From medieval Latin exclūsīvus (= the participial stem of exclūdĕre "to exclude" plus an adjectival ending). (Oxford English Dictionary)
In the sense of exclusive disjunction, the earliest occurrence I have found is in Bradley (1883). Bradley argued that or was unambiguously exclusive. His discussion, like much of the 19th century literature, focused on disjunction of predicates rather than disjunction of propositions:
It has been doubted if alternatives are always exclusive. "A is b or c," it is said, may be taken to admit that A is possibly both. It may either be bc or b or c. And, no doubt, in our ordinary disjunctive statements we either leave the meaning to be gathered from the context, or really may not know what it is that we mean. But our slovenly habits of expression and thought are no real evidence against the exclusive character of disjunction. "A is b or c" does strictly exclude "A is both b and c." When a speaker asserts that a given person is a fool or a rogue, he may not mean to deny that he is both. But, having no interest in showing that he is both, being perfectly satisfied provided he is one, either b or c, the speaker has not the possibility bc in his mind. Ignoring it as irrelevant, he argues as if it did not exist. And thus he may practically be right in what he says, though formally his statement is downright false: for he has excluded the alternative bc. (p. 124)

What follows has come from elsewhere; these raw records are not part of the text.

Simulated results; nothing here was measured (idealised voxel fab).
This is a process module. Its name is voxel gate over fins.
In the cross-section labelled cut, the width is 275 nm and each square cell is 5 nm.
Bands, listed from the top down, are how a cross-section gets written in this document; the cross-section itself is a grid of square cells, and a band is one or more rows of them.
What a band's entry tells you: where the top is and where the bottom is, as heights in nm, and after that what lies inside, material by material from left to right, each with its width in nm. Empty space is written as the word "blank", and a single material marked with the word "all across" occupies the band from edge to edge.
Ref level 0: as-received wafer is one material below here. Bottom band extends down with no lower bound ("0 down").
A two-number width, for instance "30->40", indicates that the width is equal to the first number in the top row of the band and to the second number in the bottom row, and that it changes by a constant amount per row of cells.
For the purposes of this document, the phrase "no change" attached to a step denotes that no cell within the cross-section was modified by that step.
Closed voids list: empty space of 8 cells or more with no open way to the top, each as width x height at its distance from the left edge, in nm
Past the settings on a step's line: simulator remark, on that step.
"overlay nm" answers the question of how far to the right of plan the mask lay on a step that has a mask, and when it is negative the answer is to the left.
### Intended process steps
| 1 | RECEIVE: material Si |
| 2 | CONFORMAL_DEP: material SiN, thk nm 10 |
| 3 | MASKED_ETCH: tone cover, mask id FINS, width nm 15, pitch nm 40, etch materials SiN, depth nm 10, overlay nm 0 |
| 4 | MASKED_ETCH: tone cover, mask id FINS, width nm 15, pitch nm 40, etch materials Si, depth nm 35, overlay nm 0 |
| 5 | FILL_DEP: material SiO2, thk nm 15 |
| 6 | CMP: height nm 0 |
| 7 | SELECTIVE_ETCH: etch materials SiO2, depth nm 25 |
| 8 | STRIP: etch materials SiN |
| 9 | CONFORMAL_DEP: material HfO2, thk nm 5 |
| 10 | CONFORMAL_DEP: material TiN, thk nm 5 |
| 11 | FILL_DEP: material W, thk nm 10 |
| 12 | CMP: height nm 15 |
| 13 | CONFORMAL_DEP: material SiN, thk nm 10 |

In the sense of exclusive first-person pronouns, exclusive appears to have been introduced in Humboldt (1828):
Several American languages have two plural forms in the first person, an exclusive and an inclusive form, according as we would include or exclude the person addressed. It has been thought that this peculiarity belonged exclusively to the American languages; but it is also found in the Mantchu, the Tamul, and in all the dialects of the South Sea Islands. All these languages have indeed this grammatical form in common; but it is only in the abstract. Each of them expresses it by a different sound: the identity of this form, therefore, does not furnish any proof of the affinity of these languages. (p. 7)
References
- Bradley, F.H. (1883) The Principles of Logic. Kegan Paul, Trench and Company.
- von Humboldt, Wilhem (1828) An Essay on the Best Means of Ascertaining the Affinities of Oriental Languages. J.L. Cox.